How does ChaCha20 compare to the established AES standard? Is it stronger? weake...

tptacek · on Jan 10, 2017

Chacha/Salsa is:

* Intrinsically simpler than AES

* Easier to implement

* As an ARX design, doesn't need S-boxes, and so doesn't leave a cache footprint

* Has free key setup

AES is:

* A global standard

* Available in hardware on most platforms (extremely important)

* A conventional block cipher for which a bunch of modes (in particular: wide-block and AEAD) are already defined

But unlike Salsa, AES:

* Has relatively complicated key schedule (you have to expand its key input to a series of per-round keys, which imposes a cost when you switch keys)

* Relies on S-boxes for security and so must carefully avoid microarchitectural side channels

* Is much harder to implement

* Is not a native stream cipher, so requires an adapter (usually: GCM mode) to use safely.

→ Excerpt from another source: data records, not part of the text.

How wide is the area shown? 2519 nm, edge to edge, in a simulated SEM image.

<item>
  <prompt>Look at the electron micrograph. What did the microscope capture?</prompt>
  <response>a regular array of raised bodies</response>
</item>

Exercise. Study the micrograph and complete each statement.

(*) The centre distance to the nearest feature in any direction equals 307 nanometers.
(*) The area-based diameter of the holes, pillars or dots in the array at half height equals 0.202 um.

AES is usually faster on modern systems because it's implemented directly in silicon. Salsa is usually the fastest pure-software option. Both are so fast that the speed difference is not particularly important, but most systems will prefer AES when hardware support is present.

Salsa is almost certainly the better choice for new designs just because of its simplicity. It's harder to screw up Salsa20 or its derivatives than it is to screw up AES (it is very easy to screw up AES), and its performance is more than satisfactory.

nullc · on Jan 11, 2017

> Both are so fast that the speed difference is not particularly important,

Without hardware support timing attack resistant AES is not so fast.

(and then there is the adventure of many motherboards shipping with hardware AES disabled in the bios...)

tptacek · on Jan 11, 2017

Without hardware support AES isn't competitive with Salsa20 anyways.

the8472 · on Jan 10, 2017

> * A global standard

ChaCha is standard enough to make it into TLS and IPSec

stouset · on Jan 10, 2017

Even then, they actually used a tweaked version of ChaCha20 that uses a 96-bit nonce (just barely large enough to be suitable for randomly-generated nonces) and a 32-bit counter (limiting its use to 128GiB for a given nonce). Also, an extension XChaCha20 was recently published which performs an extra 20 rounds to initialize the cipher state, allowing for 192-bit nonces with no corresponding reduction in counter size.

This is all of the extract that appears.